Federal Crime of Conspiracy - 18 U.S. Code § 371

Federal prosecutors often file conspiracy charges under 18 U.S.C. 371 covering a wide range of alleged criminal activity, which can be challenging to defend.

A conspiracy to commit a federal offense occurs when two or more people agree to commit a specific federal crime, and at least one person makes some overt act to further the conspiracy.

Federal Crime of Conspiracy - 18 U.S. Code § 371

Conspiracy is typically a confusing term in the federal criminal justice system. For example, prosecutors do not have to prove there was a verbal agreement between the alleged co-conspirators; instead, they only have to show that the people involved were working together to commit a federal crime.

18 U.S.C. 371 is the federal conspiracy statute that criminalizes conspiracies to defraud the United States and conspiracy to violate other federal laws. The crime of conspiracy is pretty straightforward.

It's an agreement crime, but what confuses many about a conspiracy crime is that the word conspiracy itself does not say precisely what is criminal. Instead, many conspiracy statutes require someone to accomplish an underlying goal, called the “overt act” requirement.

Simply put, somebody within the alleged conspiracy must act toward accomplishing the goal, such as buying a weapon to commit the crime. Suppose one conspirator does a required act. In that case, all co-conspirators become guilty of the conspiracy crime. Let's review this federal law further below.

Conspiracy to Commit Offense or to Defraud United States

This federal conspiracy statute defines conspiracy as when two or more people conspire to commit a federal crime, and at least one acts toward to complete it.

18 U.S.C. 371 says, “If two or more persons conspire either to commit any offense against the United States, or to defraud the United States, or any agency thereof in any manner or for any purpose, and one or more of such persons do any act to effect the object of the conspiracy, each shall be fined under this title or imprisoned….”

Notably, this federal statute does not define any particular criminal act other than to defraud the United States. Thus, we have to review other federal criminal laws for the underlying crime, such as the following:   

Federal statutes include many criminal other laws that have their conspiracy term. There is a connection between federal conspiracy laws and aiding and abetting, and solicitation crimes.  

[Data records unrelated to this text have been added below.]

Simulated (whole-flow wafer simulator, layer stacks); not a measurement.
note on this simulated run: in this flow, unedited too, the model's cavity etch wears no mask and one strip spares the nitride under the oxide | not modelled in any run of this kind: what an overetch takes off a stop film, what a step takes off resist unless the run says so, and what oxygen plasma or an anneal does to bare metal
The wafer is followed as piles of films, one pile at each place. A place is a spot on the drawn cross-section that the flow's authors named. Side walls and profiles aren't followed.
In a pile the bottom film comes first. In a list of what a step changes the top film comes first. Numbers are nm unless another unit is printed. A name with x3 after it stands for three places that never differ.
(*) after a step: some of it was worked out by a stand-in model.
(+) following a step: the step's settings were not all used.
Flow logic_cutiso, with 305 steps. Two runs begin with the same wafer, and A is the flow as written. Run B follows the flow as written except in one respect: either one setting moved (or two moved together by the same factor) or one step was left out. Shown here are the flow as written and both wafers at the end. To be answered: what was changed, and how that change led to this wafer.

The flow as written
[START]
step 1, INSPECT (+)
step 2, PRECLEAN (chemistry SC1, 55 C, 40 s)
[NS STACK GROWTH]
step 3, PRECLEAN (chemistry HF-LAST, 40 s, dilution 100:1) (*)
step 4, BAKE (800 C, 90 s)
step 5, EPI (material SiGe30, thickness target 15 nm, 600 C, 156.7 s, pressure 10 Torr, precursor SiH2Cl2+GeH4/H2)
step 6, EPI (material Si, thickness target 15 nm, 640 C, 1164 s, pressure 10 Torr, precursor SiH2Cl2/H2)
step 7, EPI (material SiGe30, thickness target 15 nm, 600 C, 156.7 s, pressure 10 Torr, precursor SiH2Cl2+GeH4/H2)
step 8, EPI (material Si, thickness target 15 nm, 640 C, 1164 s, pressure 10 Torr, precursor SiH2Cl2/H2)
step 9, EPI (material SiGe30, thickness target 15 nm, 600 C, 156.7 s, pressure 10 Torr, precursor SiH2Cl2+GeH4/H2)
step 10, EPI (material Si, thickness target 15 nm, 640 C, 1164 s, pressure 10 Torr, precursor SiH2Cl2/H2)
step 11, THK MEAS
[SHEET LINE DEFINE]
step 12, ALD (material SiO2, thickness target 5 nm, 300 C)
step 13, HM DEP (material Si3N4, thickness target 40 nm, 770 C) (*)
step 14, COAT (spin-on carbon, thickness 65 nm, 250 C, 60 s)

Why Do Prosecutors Use a Conspiracy Theory?

Conspiracy is not in and of itself a crime. Instead, conspiracy is a theory that broadens the government's ability to go after people for federal crimes. The best example that can be used when you're trying to explain the conspiracy theory and the feds is drug cases.

Federal Drug Conspiracy

When you see the feds do an indictment and they have, for example, ten people in the indictment, you scratch your head saying, how could they get all of those people?  They weren't all doing the same thing. 

Especially in drug cases, many times, what we see happening is you've got one person or a group of people that are the head of a drug organization.  They're the ones making all of the money. They're using other players to be able to operate and move drugs and make money.

So, for example, somebody might be given some drugs that were manufactured, grown, or whatever type of drugs you're talking about above, and all they have to do is move the drugs from point A to point B, and they're going to get paid a couple of thousand dollars to do that.

Prosecution of Multiple People

So, how are they responsible for selling drugs or distributing narcotics?  They're going to use the conspiracy theory.  They're going to say, look, if you get involved in an agreement to move drugs – I don't care what role you play in the agreement – you agreed to it, you're going to be charged like everybody else, and that's how they're using the conspiracy theory in federal cases to go after multiple people. 

There has to be two or more people involved in the conspiracy to be able to use that theory:

  • You need an agreement between two or more people;
  • Then you need acts carried out towards that agreement to effectuate whatever the conspiracy is – conspiracy to move drugs or kill someone, for example.

A whole list of things can be used with that conspiracy theory. So, understand that.  What can you do for us when someone tells me we're charged with conspiracy?  I ask them, conspiracy to do what?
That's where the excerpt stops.